Add a rich new element to your Summer Grilling
Last weekend in honor of 30 years of friendship, a group of us got together for our first Grill of the season. And like way back then, we all cooked something bringing it with us to our reunion. The meal centered around Steak cooked to perfection over charcoal. I brought along something that takes anything cooked on a grill to a new level. It’s composed butter! In French, it’s called ‘beurre composé’: Butter that’s been softened and then whipped together with herbs, spices, or aromatics. The butter is then re-formed in plastic wrap or parchment paper, and chilled until it’s firm enough to slice. Voilà! Your beurre composé melts on top of meats and vegetables adding a whole new level of flavor to whatever you grill. There are endless variations. Here’s the one we used last weekend: https://chewingthefat.us.com/2022/05/melissa-clarks-grilled-flank-steak-with-worcestershire-butter.html Here are three more.

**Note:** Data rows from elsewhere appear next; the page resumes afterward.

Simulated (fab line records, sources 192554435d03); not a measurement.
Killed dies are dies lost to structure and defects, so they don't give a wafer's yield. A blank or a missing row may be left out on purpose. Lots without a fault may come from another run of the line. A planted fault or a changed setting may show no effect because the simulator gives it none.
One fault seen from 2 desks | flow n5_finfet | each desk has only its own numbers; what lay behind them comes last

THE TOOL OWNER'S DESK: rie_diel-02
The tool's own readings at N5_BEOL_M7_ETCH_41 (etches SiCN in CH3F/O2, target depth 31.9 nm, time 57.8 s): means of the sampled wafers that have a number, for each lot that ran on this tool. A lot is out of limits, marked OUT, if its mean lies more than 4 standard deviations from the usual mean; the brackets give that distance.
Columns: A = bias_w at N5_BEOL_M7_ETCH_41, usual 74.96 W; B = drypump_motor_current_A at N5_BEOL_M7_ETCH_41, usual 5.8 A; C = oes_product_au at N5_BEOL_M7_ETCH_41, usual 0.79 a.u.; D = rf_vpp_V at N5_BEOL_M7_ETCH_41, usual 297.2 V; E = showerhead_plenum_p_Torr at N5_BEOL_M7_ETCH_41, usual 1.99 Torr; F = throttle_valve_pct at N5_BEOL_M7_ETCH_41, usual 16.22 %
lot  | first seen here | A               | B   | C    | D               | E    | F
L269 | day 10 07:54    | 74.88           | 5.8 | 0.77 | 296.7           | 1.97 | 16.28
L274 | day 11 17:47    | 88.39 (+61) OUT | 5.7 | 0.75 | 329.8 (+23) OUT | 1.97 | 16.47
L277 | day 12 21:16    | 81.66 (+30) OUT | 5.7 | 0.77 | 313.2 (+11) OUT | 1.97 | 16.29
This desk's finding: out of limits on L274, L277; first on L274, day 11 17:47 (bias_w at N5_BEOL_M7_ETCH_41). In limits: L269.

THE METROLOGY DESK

Composed Butter with Montreal Steak Seasoning
There’s a delicatessen in Montreal which is pretty well a mandatory stop on any food tour of the city. Despite its humble appearance, Schwartz’s on Boulevard St. Laurent is a noisy, perpetually packed purveyor of Montreal’s signature smoked meat. To make the smoked meat, pickling spice is rubbed all over beef brisket. The pickling spice has its origins in Eastern European Jewish cooking. A cook at Schwartz’s, Morris “The Shadow” Sherman, began adding the spice rub to his own rib and liver steaks. Customers tasting these cuts soon started asking for the stuff themselves. It became so popular, that it’s the norm at Montreal’s steakhouses and delis. If you can’t find Montreal Steak Seasoning in your supermarket, I’ve included the recipe for it along with how to make the butter. And because Montreal is so Francaise, let’s call this one Beurre Compose
Recipe for Beurre Composé with Montreal Steak Seasoning
A fantastic topping for any cut of steak, it's also add great flavor to grilled vegetables, pork or lamb chops
- To make Montreal Steak Seasoning:
- 2 teaspoons California garlic powder (don’t ask me why California…probably any garlic powder, but NOT garlic salt, will do)
- 4 teaspoons coarsely ground coriander seeds
- 2 tablespoons coarse salt (kosher or sea)
- 4 teaspoons dill weed
- 4 teaspoons paprika
- 4 teaspoons crushed red pepper flakes (or cayenne pepper)
- 4 teaspoons fresh ground black pepper (coarse)
- You can store the spice mix for months in a sealed container.
- For the Beurre Compose:
- 2 sticks of unsalted Butter
- 3 tbsp. Montreal Steak Seasoning (or to taste)
- Parchment Paper or Plastic Wrap
- Step 1 To Make Beurre Compose with Montreal Steak Seasoning:
- Step 2 Let the butter sit on the kitchen counter for two hours. Using a fork, incorporate the Montreal Steak Seasoning into the softened butter. Add 1 tbsp at a time tasting until you are satisfied with the taste.
- Step 3 Take the softened butter and put it on a sheet of parchment paper or plastic wrap. Roll it into a log.
- Step 4 Put the rolled butter into the refrigerator for at least two hours. When it has solidified, remove the parchment paper or plastic wrap and put the roll on a plate. Refrigerate until ready to use.
- Step 5 Slice the Beurre Compose into 1/4 inch disks. Put the disks atop whatever meat or vegetables you choose.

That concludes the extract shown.